AN ISOSTASTIC AND MASS BALANCE MODEL OF THE MESOZOIC SIERRA NEVADA ARC DURING TECTONIC THICKENING AND MAGMATIC FLARE-UPS: IMPLICATIONS FOR SURFACE UPLIFT, EXHUMATION AND MATERIAL TRANSFER

The crustal column (surface to seismic Moho) of the Mesozoic Sierra Nevada arc and its isostastic state link tectonopetrologic processes at lithospheric levels to the surface processes, playing roles in long-term, large-scale processes such as tempos of magmatism and deformation, landscape evolution and global climate change (Lee et al., 2013). The thickness of the arc crustal column through time can be described by dH/dt = M+T-E. While magmatic addition rate (M) and tectonic thickening rate (T) directly affect the thickness, the erosion rate (E) is mainly controlled by surface elevation h, which is in turn affected by the change of the thickness of the crustal column (H) and the thickness of the eclogitic root (R).

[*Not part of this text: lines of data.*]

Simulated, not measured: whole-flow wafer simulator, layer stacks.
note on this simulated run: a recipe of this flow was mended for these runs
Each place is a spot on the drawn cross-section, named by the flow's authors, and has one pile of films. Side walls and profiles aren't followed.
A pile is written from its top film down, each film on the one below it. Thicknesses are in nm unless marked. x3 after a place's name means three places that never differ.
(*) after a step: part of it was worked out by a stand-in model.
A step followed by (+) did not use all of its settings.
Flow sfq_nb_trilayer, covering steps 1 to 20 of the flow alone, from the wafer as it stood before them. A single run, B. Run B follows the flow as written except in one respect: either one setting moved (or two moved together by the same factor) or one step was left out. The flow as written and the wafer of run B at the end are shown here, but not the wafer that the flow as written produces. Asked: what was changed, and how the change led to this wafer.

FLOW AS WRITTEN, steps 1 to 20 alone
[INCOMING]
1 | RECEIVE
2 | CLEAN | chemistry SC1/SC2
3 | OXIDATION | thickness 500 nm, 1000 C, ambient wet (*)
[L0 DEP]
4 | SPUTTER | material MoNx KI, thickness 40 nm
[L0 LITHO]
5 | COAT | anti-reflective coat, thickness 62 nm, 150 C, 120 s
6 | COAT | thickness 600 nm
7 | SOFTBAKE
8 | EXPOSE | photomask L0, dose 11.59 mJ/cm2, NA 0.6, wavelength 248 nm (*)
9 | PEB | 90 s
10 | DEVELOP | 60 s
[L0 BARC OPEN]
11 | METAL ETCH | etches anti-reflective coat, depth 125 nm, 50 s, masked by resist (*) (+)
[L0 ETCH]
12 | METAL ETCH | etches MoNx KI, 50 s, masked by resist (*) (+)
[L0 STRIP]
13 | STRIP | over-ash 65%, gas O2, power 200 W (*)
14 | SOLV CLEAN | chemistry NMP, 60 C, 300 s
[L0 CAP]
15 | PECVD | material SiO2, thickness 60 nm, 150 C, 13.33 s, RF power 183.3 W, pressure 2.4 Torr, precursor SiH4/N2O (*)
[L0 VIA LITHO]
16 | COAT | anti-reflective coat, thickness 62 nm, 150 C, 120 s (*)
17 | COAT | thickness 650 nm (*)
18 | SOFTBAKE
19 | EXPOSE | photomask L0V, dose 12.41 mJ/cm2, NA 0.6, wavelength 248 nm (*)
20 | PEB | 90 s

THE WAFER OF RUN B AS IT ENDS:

Data from Sierra Nevada arc (SNA) such as magmatic addition rates and strain measurements were used to establish a first-order isostastic model of crustal thickness and surface elevation during and after the Late Cretaceous magmatic flare-up event. The Cretaceous SNA crust experienced about 40% thickening by tectonic deformation and 70% by pluton intrusion. The combined effect of the two leads to about 8 km surface elevation gain if the crust was originally 40 km thick. The formation of the eclogitic root reduces the surface elevation by about 3 km, resulting 5 km surface elevation gain before the root gets detached. The thickened crust thus has to transport excessive materials downwards by extending the Moho downwards for about 50 km. The foundering of an eclogitic root leads to isostasitc rebound and additional surface uplift. Erosion functions to exhume upper crustal rocks and reduce the thickness of the crust through time. Due to thickening, crustal materials originally at 10 km depth before deformation and flare-up have to be exhumed by 14-20 km to reach the surface.

This model explains a number of the geological observations: (1) The surface of the arc has experienced elevation gain since Early Cretaceous from sea level to 3 km at the end of Cretaceous. (2) The central Sierras have been exhumed 12-14 km since Early Cretaceous. (3) Rapid (0.3 km/myr) exhumation (~9 km) occurred between ~100 and ~70 Ma during and shortly after the magmatic flare-up event. A more detailed model is being established to investigate the temporal evolution of crustal thickness and surface elevation throughout the Mesozoic.